I had no experience of driving on ice until my second quarter of college. I was living through my first winter in the far-up-north world of Atlanta, after spending the first nineteen years of my life in sunny South Georgia. It was twenty-five years ago this past week, and classes were out for the MLK holiday. Headed back to campus after having breakfast with friends, I had just pulled out onto the many lanes of Peachtree Street as big flakes of snow fell all around. I hadn't traveled a quarter of a mile when I realized the tires of my Chevy Blazer were not pointed the same way as the steering wheel. I looked up to see that one-hundred yards in front of me a delivery truck was completely stopped in my lane. Time actually slowed down, and I pumped the brakes repeatedly, praying that rubber would connect with road and I would slow down. I didn't. Instead, I ran into and under the elevated liftgate of the truck going no faster than 25 miles an hour. The front of my car was smashed, with the engine block being push up to the windshield. The truck I hit wasn't scratched.
I learned so much in the hour that followed. First, I learned that that section of Peachtree Street is actually a bridge over Interstate 85, and therefore ices before the rest of the road. I learned that the truck was stopped because it was the third car in a chain-reaction crash that had happened some time earlier. I became the fourth. I also learned that law enforcement can opt to not write up an accident if they are busy, as the Atlanta City Police Officer drove off and told us to work it out among ourselves. My parents and my insurance did not like that part of the story. Most of all, I learned that living in Atlanta for six weeks without a car was not much fun.

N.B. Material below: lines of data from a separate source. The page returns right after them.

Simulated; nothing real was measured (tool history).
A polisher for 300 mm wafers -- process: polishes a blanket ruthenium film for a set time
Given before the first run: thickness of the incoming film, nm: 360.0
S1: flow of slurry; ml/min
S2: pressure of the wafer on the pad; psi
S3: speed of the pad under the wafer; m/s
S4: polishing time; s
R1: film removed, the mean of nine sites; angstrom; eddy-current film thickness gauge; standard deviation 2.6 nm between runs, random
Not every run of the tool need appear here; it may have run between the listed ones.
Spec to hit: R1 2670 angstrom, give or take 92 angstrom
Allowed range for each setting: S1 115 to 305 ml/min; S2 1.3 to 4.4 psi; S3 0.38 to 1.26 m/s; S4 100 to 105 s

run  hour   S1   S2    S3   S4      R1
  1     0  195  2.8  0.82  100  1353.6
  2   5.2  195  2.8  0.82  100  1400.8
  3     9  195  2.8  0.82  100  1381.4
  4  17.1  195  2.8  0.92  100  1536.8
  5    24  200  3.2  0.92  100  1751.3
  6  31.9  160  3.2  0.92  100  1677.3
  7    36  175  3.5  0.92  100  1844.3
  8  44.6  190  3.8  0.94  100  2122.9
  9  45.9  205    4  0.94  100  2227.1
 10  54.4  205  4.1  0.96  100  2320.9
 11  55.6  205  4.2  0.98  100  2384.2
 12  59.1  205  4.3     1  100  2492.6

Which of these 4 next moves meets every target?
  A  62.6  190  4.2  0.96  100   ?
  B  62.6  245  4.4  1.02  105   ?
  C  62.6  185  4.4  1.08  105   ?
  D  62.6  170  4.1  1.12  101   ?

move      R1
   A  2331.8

I am still learning. At the time, I considered it a terrible hardship, resulting in more meals on campus and many more miles walked on foot. It is funny what we think constitutes suffering in our youth. Kids today believe the absence of wi-fi is cruel and unusual punishment. If I am so fortunate, what I will look back on in another twenty-five years and recognize was not as difficult as it seemed at the time?